3

I'm using joint positions from a Kinect camera as my state space but I think it's going to be too large (25 joints x 30 per second) to just feed into SARSA or Qlearning.

Right now I'm using the Kinect Gesture Builder program which uses Supervised Learning to associate user movement to specific gestures. But that requires supervised training which I'd like to move away from. I figure the algorithm might pick up certain associations between joints that I would when I classify the data myself (hands up, step left, step right, for example).

I think feeding that data into a deep neural network and then pass that into a reinforcement learning algorithm might give me a better result.

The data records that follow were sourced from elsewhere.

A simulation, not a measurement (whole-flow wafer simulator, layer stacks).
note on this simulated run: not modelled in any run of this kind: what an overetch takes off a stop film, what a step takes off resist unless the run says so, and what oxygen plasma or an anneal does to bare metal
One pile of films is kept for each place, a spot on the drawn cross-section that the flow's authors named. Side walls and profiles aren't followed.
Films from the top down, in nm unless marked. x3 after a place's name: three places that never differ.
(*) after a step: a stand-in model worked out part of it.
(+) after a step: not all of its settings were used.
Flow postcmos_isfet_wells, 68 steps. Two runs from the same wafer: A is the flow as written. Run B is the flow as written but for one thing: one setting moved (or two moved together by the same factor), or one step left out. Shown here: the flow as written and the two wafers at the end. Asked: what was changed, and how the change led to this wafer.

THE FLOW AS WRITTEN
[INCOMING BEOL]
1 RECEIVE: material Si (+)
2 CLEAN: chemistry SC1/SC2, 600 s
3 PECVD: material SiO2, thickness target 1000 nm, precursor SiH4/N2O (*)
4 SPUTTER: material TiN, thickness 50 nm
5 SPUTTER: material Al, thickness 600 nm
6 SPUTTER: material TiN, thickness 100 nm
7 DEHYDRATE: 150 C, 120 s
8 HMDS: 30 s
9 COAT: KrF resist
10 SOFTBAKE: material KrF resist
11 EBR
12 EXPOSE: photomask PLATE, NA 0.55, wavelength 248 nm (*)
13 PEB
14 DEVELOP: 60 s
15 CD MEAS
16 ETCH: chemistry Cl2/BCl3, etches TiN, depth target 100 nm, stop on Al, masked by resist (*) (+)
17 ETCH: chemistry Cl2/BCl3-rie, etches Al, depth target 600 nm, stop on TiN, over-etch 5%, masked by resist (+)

There was a paper on this recently. https://www.cs.toronto.edu/~vmnih/docs/dqn.pdf

I know Accord.net has both deep neural networks and RL but has anyone combined them together? Any insights?

ORobotics
  • 31
  • 1
  • What's your goal? What are your actions and the reward? – Simon Dec 14 '15 at 09:31
  • This is for a boxing robot. The user stands in front of it and fights it. If the robot punches the user it's a positive reward, if the user punches the robot it's a negative reward. The actions are sequences of punches that I define (action 1 might be left straight, right straight, left hook for example). – ORobotics Dec 17 '15 at 22:17

1 Answers1

0

If I understand correctly from your question + comment, what you want is to have an agent that performs discrete actions using a visual input (raw pixels from a camera). This looks exactly like what DeepMind guys recently did, extending the paper you mentioned. Have a look at this. It is the newer (and better) version of playing Atari games. They also provide an official implementation, which you can download here. There is even an implementation in Neon which works pretty well.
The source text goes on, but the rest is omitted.